The trade policy of the United States has traditionally relied almost exclusively on multilateral negotiations in the context of the General Agreement on Tariffs and Trade. The United States avoided bilateral free trade agreements, except with countries whose import tariffs had little effect on the direction of trade. However, in 1985, the United States began to depart from its long-standing opposition to regional trade agreements.
The conclusion of the Canada-United States Free Trade Agreement (CUSFTA) in 1987 led to the conclusion of the North American Free Trade Agreement (NAFTA) in 1994 and, subsequently, to the Free Trade Areas of the Americas initiative. After 2000, the United States sought to densify its free trade agreements network and by 2015 has gradually concluded bilateral and plurilateral free trade agreements with a total of 25 countries.

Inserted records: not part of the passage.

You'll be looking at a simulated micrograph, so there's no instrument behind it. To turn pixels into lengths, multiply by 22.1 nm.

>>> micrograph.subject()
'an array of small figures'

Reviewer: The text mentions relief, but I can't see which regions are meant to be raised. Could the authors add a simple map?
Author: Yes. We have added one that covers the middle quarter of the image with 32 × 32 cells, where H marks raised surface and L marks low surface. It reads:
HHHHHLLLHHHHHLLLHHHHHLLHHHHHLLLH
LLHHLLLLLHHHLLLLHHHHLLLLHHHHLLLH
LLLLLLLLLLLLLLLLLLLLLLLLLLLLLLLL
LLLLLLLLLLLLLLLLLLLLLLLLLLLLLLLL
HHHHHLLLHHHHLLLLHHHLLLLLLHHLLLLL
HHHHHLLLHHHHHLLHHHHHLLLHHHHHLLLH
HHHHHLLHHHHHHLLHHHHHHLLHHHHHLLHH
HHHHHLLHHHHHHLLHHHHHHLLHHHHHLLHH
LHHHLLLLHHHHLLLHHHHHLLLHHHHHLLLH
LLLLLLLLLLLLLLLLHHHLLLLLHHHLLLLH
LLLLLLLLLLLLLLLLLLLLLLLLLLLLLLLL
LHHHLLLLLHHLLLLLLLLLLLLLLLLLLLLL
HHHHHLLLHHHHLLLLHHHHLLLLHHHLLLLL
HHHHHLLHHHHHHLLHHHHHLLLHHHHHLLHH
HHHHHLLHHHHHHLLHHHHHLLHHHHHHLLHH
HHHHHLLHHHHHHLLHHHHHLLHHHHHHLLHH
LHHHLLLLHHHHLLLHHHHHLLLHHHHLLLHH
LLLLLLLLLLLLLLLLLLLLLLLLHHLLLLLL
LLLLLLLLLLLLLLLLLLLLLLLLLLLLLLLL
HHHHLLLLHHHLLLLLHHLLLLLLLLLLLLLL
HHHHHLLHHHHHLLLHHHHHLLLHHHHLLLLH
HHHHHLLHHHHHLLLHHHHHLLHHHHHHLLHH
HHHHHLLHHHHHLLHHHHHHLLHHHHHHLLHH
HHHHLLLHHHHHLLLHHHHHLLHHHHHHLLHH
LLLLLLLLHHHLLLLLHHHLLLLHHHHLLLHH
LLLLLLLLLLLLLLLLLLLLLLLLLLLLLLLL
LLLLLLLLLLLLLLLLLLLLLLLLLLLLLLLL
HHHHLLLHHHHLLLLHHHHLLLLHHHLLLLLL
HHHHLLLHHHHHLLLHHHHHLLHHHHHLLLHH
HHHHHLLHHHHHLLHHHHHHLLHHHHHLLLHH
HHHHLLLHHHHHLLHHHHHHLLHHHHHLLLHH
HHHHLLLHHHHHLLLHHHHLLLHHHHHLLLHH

The size of the U.S. economy and the consequent desire of other countries to become preferential U.S. trading partners allowed the proliferation of these free trade agreements. Since the 2000s, the extension of the U.S. free trade agreements’ network along with the reaction of the European Union to the risk of losing privileged access to markets covered by the U.S. free trade agreements and the consequent competitive attitude between the two in the conclusion of free trade agreements has led to a generalized shift from multilateral negotiations to plurilateral and bilateral preferential trade agreements. This shift from multilateralism to regionalism, plurilateralism and bilateralism in international trade negotiations has wide-ranging repercussions for the future international rules of trade.
The rise of free trade agreements has already changed the focus of the academic debate. The challenge of free trade agreements rather than of the WTO now almost monopolizes the discussions on international trade law, a trend that was expected to intensify after the conclusion of the TTP and the advancement of the negotiations on the TTIP. The recent withdrawal of the United States from the TTP and the stalemate of the negotiations on the TTIP may mark the beginning of a new era. CALS monitors these developments and provides a permanent forum for reflection, discussion and analysis.